Progressive Overload: Making It a Habit During Training

By Putri PD
Progressive Overload: Making It a Habit During Training

‘Progressive overload’ is a term that’s often used in the bodybuilding scene to describe the action of adding more weight or reps or sets to the workout. The idea is that by gradually challenging yourself at each workout, your body is bound to improve and adapt.

This is true and it’s an excellent habit to adopt every single time you start your workout. It’s best to keep a workout journal where you record down the details of your session. Here are a few stats to note down:

* What exercise did you do?

* How many reps/sets?

* What weights did you use?

* How long were your rest sessions?

* How did you feel at the end of the workout?

* What was the duration of the entire workout?

By writing down these details, you’ll not need to rely on your memory and it makes it all easier to track. If you’re doing a cardio workout like running or swimming, you’ll need to note down how much mileage/distance you covered. Unlike weight training, cardio is slightly more difficult to track.

If you’re engaged in workouts like kickboxing, dancing, etc. it’ll be even more challenging to use the principle of progressive overload. If you’re engaged in activities that make it difficult to track your progress, you can always add 2-3 resistance training or conventional cardio workouts (running, swimming, rowing, etc.) to your training regimen and track those.

The goal is to increase your strength and stamina. While group workout classes such as Zumba and kickboxing do have cardio benefits, you’ll have to follow the pace set by the group. This will place an invisible ceiling on your progress because you’re limited to the pace set by the instructor.


* How to apply the progressive overload principle?

For starters, the principle is more about mindset than anything else. Your goal is to always train slightly harder than you did the previous time. You don’t need to push yourself too hard to the point of total exhaustion, but you do need to do just a little bit more to effect change.

It's important to understand your own body and see how it feels. Pressure turns coal into diamonds, but it can also turn it to dust. Being sensible with your ‘pressure’ will help you progress without wiping you out and making the workout so torturous that you dread future sessions.

As for the technical aspect of progressive overload, you’ll just need to tweak the different factors mentioned above. You can either do more reps or more sets. Or you could add more weight to the barbells and dumbbells.

Another way to challenge yourself will be to keep the weights the same, but reduce your rest time. This will translate to a faster workout where you do the same amount of work as the previous session, but in a shorter time.

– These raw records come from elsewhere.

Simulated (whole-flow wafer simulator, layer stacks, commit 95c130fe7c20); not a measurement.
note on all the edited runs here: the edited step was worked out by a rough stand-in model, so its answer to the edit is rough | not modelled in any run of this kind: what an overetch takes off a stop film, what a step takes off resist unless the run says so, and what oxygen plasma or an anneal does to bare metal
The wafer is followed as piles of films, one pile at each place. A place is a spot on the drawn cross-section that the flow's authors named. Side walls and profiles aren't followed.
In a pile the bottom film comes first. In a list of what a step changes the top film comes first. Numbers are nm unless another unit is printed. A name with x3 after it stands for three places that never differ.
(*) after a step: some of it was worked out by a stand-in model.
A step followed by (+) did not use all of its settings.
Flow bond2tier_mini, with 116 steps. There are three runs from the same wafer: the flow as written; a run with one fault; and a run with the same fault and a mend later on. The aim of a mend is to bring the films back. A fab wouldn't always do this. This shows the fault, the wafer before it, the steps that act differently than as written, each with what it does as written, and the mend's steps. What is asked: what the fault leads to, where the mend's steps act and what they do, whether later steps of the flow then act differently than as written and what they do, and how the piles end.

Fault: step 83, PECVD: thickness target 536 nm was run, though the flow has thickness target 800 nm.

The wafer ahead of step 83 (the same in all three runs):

Changing up the exercises can challenge your body too. For example, if you do regular push-ups, now you may try doing archer push-ups, or you may place your feet on an elevated surface… or you may even do pull-ups which are considerably more challenging.

The aim of progressive overload is to challenge yourself. As long as you can do that, you will improve by leaps and bounds over time.

So, make progressive overload a habit and apply it during every workout with purpose and ferocity. You’ll be fit and strong in no time at all.